- *Ukraine hopes to get two IMF tranches worth combined $3.4b
- *Ukrainian central bank to intervene if hryvnia is volatile
The International Monetary Fund will decide whether to resume lending to Ukraine at the end of next month, after the country’s parliament approved the 2016 state budget, Central Bank Governor Valeriya Gontareva said.
The former Soviet state hopes the Washington-based lender will extend two tranches of its $17.5 billion bailout worth a combined $3.4 billion, Gontareva told reporters in Kiev on Tuesday. The funds, originally slated for this year, were delayed by months of wrangling over the budget and a new tax code.
“The budget was adopted recently, and all other pre-conditions have been met,” Gontareva said. “I hope that everything will be fine. I don’t see any obstacles that could prevent us from getting the third and the fourth tranches.”
Ukraine, which turned to the IMF after the collapse of a pro-Russian government in 2014 triggered a separatist conflict, needs the funds to steady the economy and shore up its central bank reserves. After months of political squabbling, lawmakers approved a budget with a deficit inside the IMF’s target last week. Still, the Fund has warned it won’t extend cash if the law doesn’t meet its requirements and lawmakers made many amendments to the government’s draft of the bill.

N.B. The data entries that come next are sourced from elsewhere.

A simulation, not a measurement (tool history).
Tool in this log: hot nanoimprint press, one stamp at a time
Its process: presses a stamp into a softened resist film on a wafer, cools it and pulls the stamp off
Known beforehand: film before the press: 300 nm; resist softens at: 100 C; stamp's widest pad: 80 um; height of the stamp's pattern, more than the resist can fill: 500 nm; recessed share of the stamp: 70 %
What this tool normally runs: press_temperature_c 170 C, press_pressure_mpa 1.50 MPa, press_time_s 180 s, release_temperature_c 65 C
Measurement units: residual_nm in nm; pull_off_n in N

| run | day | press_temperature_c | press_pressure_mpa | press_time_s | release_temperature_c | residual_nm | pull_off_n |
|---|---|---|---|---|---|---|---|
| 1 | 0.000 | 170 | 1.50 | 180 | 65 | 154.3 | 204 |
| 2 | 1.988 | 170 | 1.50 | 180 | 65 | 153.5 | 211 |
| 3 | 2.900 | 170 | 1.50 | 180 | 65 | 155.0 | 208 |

Ukraine’s government bonds due 2019 stayed unchanged, trading at 92.875 cents on the dollar as of 3:15 p.m. in Kiev on Tuesday, data compiled by Bloomberg showed. The hryvnia lost 1.85 percent to 23.9265 against the dollar. The 2016 budget’s envisioned hryvnia rate of 24.1 per dollar is “realistic,” although the estimate faces many risks, Gontareva said. Low prices for Ukrainian exports and the devaluation of other former Soviet countries’ currencies are adding pressure on the hryvnia, she said.
The central bank will ease some capital controls after the country receives the delayed tranches, Gontareva said. The regulator will gradually lift foreign currency restrictions next year, depending on the economic and financial situation, she added.
Ukraine will stick to the hryvnia’s free float, Gontareva said, adding that the central bank is ready to intervene to prevent sharp fluctuations.